Museum and Visitor Center
of the Bastrop County Historical Society
History of Bastrop, Texas

Beaded Tonkawa pouch for tobacco. Probably dated late 1800s.
Bastrop, Texas is situated on the banks of the Colorado River and has long been a focal point in Texas history. Before any European explorers entered the picturesque Colorado River basin, the area was well known to native Indian groups who hunted game, gathered food, traded goods and sought refuge from native foes. Archeological evidence of prehistoric Indians in Bastrop County indicates that Indians were present at least as early as 5,000 B.C. One group, the Tonkawa, called the lands bordering the Colorado River "home." The name Tonkawa is a Waco Indian term meaning "they all stay together;" however, other Indians were not nearly as kind to the Tonkawa when choosing a name. The Comanches, who were their bitter enemies, called them "Karice," a name that can best be translated as "cannibals."
1691
No one knows how long the Tonkawa had lived along the river before the arrival of a Spanish expedition in 1691when Don Domingo de Teran, the first provincial governor of Texas, first blazed a trail from Mexico City, the seat of Spanish government, to the Spanish missions in east Texas. The place where Teran and his party first crossed the Colorado is near what is now the city of Bastrop, and was later to become an important ford on the Old San Antonio Road, El Camino Real.
1832

Stephen F. Austin
While under Spanish rule, foreigners were forbidden to settle in Texas; however, in 1821, Mexico broke away from Spain, and a more liberal land policy was adopted by the new Mexican government. In 1827 Stephen F. Austin received permission to settle his "Little Colony," 100 pioneer families, along the east bank of the Colorado River where a new town, Bastrop, was platted in 1832 and named in honor of Philip Henrik Nering Bogel, or Baron de Bastrop. Baron de Bastrop, who had a shady past in Europe and was a native of the Netherlands, was Stephen F. Austin's friend and business associate.
1835-36
The development of the new town went forward despite Indian incursions and rising tension between Mexican authorities and Anglo settlers. At first Bastrop leaders, having sworn loyalty to Mexico, sought accommodation with the government. They even changed the town's name to Mina in honor of a hero of the Mexican Revolution against Spain. But as tempers flared and attempts at mediation crumbled, volunteers rushed to join the armed uprising against Mexico in 1835-36.
The first man to give his life to the cause of Texas Independence was Richard Andrews, a member of the Little Colony. Andrews was with Jim Bowie and James Fannin at the Battle of Concepcion and was killed on October 28, 1835. Three Bastropians signed the Texas Declaration of Independence; several died at the Alamo; the town was evacuated during the Runaway Scrape; and 60 Bastrop men are recorded as having fought at the Battle of San Jacinto. A leading local Indian fighter, Edward Burleson, served as second in command to General Sam Houston at the Battle of San Jacinto.
Following the defeat of the Mexican army at San Jacinto on April 21, 1836, the men and women who had fled from their homes in the Runaway Scrape returned to Bastrop. The town was renamed Bastrop in 1837 by the newly established congress of the Republic of Texas. In the years following the Texas Revolution, peace came to the settlers in the Little Colony. The economic growth of the area, which had been hindered by the fear of Indians and the threat of interference by the Mexican government, was finally able to move forward.

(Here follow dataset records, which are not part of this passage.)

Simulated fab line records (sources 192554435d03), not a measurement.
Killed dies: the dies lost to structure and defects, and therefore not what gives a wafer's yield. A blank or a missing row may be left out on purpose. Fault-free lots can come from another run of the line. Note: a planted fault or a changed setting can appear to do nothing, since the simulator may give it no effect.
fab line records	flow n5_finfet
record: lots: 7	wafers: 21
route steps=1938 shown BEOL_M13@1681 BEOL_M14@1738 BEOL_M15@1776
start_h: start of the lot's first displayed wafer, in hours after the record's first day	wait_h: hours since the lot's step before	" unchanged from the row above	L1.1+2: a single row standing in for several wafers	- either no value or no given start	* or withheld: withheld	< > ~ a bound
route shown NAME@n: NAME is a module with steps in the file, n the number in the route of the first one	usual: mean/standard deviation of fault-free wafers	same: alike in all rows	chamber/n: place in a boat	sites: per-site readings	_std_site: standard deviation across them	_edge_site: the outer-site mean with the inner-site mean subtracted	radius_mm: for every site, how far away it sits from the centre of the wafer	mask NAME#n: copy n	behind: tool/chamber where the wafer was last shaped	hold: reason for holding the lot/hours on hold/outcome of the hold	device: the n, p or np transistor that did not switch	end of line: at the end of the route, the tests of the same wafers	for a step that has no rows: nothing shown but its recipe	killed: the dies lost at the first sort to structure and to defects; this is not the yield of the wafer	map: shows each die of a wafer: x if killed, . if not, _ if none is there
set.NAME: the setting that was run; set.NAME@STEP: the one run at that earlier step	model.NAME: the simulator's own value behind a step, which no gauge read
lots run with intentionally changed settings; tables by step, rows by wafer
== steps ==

Weighing cotton sacks on the Trigg Plantation
1837
The year 1837 began the arrival of slaves and cotton cultivation. Cotton became the favored crop in Bastrop County for 50 years. Lumbering activity reached a peak in the early 1840s as Bastrop mills supplied lumber to early Austin buildings, including the State Capitol, San Antonio, Houston and other settlements. The first Bastrop County courthouse, called a Meeting House, was built in 1840. The second was built a few years later on a lot purchased from Pinkney Hill for the price of a slave girl and a mule.

Bastrop Military Institute
1853
The town of Bastrop grew in wealth and sophistication. In 1853 a third county courthouse was constructed, and, in the same year, the Bastrop Advertiser newspaper began its long publishing history. In 1856 the Bastrop Military Institute replaced the fashionable Bastrop Academy. The Institute was attended by one of Governor Sam Houston's children as well as a future Texas governor, Joseph D. Sayers. Governor Sayers was reared in Bastrop and is buried in beautiful and historic Fairview Cemetery.
1861

Private Richard Burger, Terry's Texas Rangers, approx. 20 years old.
Although the citizens of Bastrop voted initially not to secede from the Union, many of Bastrop's men and Bastrop Military students volunteered for service in the Confederate armies, staffing Apperson's Company, Walker's Texas Division, Wash Jones' Bastrop Volunteer Infantry, Terry's Texas Rangers, Morgan's Rangers, and Terrell's Cavalry. On the home front, citizens aided the Confederate cause in raising money to equip companies. N. B. Tanner, a Bastrop gunsmith, won a modest contract to manufacture rifles while other businessmen launched a cotton mill.
1862
Fire destroyed most of the commercial buildings in the 900 block of Main St. in 1862. Before the South surrendered in 1865, money became scarce, trade withered and the families of many soldiers fell into distress. With slavery abolished at the war's end, Bastrop County's economic, political and social life underwent a difficult transformation. To add insult to their situation, in 1869, the highest flood in the town's recorded history forced evacuation.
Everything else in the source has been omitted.